PGA Tour pros hit out at 'irony' of Rory McIlroy skipping RBC Heritage
‘Rules are the rules’: PGA Tour pros Xander Schauffele, Justin Thomas and Joel Dahmen appear to hit out at the ‘irony’ of Rory McIlroy skipping the RBC Heritage after he ‘lead the charge on the changes’
- McIlroy decided to skip the RBC Heritage this week after missing the Masters cut
- The Northern Irishman will reportedly lose $3m of his $12m PIP earnings as a fine
- DailyMail.com provides all the latest international sports news
Rory McIlroy’s fellow PGA Tour stars appear to have little sympathy for the Northern Irishman after he pulled out of the RBC Heritage this week, reportedly costing him $3 million.

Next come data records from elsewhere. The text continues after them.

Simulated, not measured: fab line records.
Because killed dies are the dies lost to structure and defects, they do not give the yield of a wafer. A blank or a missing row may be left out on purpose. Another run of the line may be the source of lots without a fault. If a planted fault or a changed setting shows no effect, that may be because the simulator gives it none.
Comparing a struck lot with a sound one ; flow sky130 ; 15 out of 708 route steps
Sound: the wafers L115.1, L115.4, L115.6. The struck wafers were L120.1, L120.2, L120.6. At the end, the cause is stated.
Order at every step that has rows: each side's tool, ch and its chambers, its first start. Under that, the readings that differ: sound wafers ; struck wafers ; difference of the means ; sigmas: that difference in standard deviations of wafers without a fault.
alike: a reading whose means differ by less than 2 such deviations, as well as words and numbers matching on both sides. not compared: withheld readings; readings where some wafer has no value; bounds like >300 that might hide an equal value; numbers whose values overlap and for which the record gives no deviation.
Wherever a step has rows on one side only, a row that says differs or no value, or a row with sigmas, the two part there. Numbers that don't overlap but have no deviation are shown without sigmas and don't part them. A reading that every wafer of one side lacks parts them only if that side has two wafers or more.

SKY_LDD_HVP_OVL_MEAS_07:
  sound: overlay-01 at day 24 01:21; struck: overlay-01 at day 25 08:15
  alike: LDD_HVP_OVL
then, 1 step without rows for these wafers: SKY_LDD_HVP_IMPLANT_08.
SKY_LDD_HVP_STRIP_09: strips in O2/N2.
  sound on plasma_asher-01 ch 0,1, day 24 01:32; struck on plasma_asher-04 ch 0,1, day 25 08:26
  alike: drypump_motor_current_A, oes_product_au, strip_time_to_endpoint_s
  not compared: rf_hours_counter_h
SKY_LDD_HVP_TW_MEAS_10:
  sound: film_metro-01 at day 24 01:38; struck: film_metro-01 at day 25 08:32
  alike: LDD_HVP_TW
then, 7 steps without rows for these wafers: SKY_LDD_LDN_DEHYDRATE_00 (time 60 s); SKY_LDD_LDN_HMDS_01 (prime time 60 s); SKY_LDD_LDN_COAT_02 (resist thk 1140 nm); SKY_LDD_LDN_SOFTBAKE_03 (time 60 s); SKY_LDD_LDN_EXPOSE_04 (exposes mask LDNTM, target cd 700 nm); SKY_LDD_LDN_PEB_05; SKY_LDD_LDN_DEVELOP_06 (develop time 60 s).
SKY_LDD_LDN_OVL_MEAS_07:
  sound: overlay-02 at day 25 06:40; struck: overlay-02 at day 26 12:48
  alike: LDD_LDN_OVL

This week’s $20m tournament is one of the PGA Tour’s new, shiny designated events – that McIlroy has helped spearhead and has publicly backed – with professionals obligated to play in all but one of the events.
The four-time major winner had already skipped out on the Sentry Tournament of Champions earlier this year, meaning his absence at Harbour Town should come at a cost.
McIlroy is expected to lose $3m of the $12m he earned last year from his second-place finish in the Player Impact Program, according to Sports Illustrated.
But his fine drew little sympathy from his fellow professionals as they insisted the Ulsterman ‘knew what was coming.’
Rory McIlroy’s decision to skip out on the RBC Heritage could reportedly cost him $3million
‘I feel like Rory was leading the charge on the changes that have been made and he helped make the rules,’ Netflix’s Full Swing star Joel Dahmen said, via Sports Illustrated.
‘He knew what the rules were. So, he knew what was coming. He also has so much money, he doesn’t care about $3 million.’
World No. 6 Xander Schauffele echoed Dahmen’s comments, highlighting that the majority of the changes were what McIlroy wanted.
‘Rules are the rules,’ Schauffele said after his round on Thursday at the RBC Heritage. ‘So, I mean, for the most part, a lot of what he wanted is what’s happening. And the irony is that he’s not here.’
McIlroy’s friend Justin Thomas was slightly less harsh on the decision but did admit that it shouldn’t come as a surprise to the World No. 3.
‘It doesn’t matter who you are, that’s a ton of money,’ Thomas said of the $3 million. ‘All of us knew going into the year what the situation was and what we had to do to get extra X or Y and for him Y is a lot in this situation, finishing second (In the PIP rankings).
‘So, it wasn’t a surprise to him or any of us it just was kind of where he ended up in the rankings and not playing this week is I guess a consequence.’
In the McIlroy-focused episode of Netflix’s docuseries, Full swing, released in February, the 33-year-old admitted that some players had been blindsided by the ‘mandatory’ elevated events from the commissioner but he went on to to defend to move.
Fellow pros Joel Dahmen (left) and Xander Schauffele (right) had little sympathy for McIlroy
‘They were sort of blindsided by it,’ McIlroy said. ‘That’s sort of the feeling. Like, we knew there were going to be four elevated events, but we didn’t know anything about them being mandatory.’
Ironically, the incentive to play all but one of the designated events will be amended next year with financial setback not a consequence of missing more than one of the events.
While the $3 million fine has been widely reported and other players have not held back on speaking about it, the PGA Tour itself has yet to issue a public comment on the matter.
Commissioner Jay Monahan has total discretion to fine or penalize a player under the PGA Tour rules and could, if he chose to, grant extenuating circumstances for McIlroy this week. But the Tour’s policy is not to disclose fines or penalties.
Justin Thomas admitted that the fine shouldn’t come as a surprise to the World No. 3
Commissioner Jay Monahan has total discretion to fine or penalize a player under Tour rules
However, McIlroy’s peers believe Monahan has a duty to the rest of the Tour’s membership to be transparent and communicate what exactly is happening sooner rather than later.
‘I imagined he’d communicate to the membership,’ Schauffele said ‘It’s a lot of money. It’s a big deal. A lot of people want to know what’s going on.’
Rickie Fowler agreed that whatever decision Monahan makes needs to be disclosed, saying: ‘I think that’s a big thing that’s been talked about for the last year, is having more transparency and just good communication between players the tour.
‘I think that includes you (the media) as well. And ultimately, the more transparency and the more everyone’s on the same page, the better.’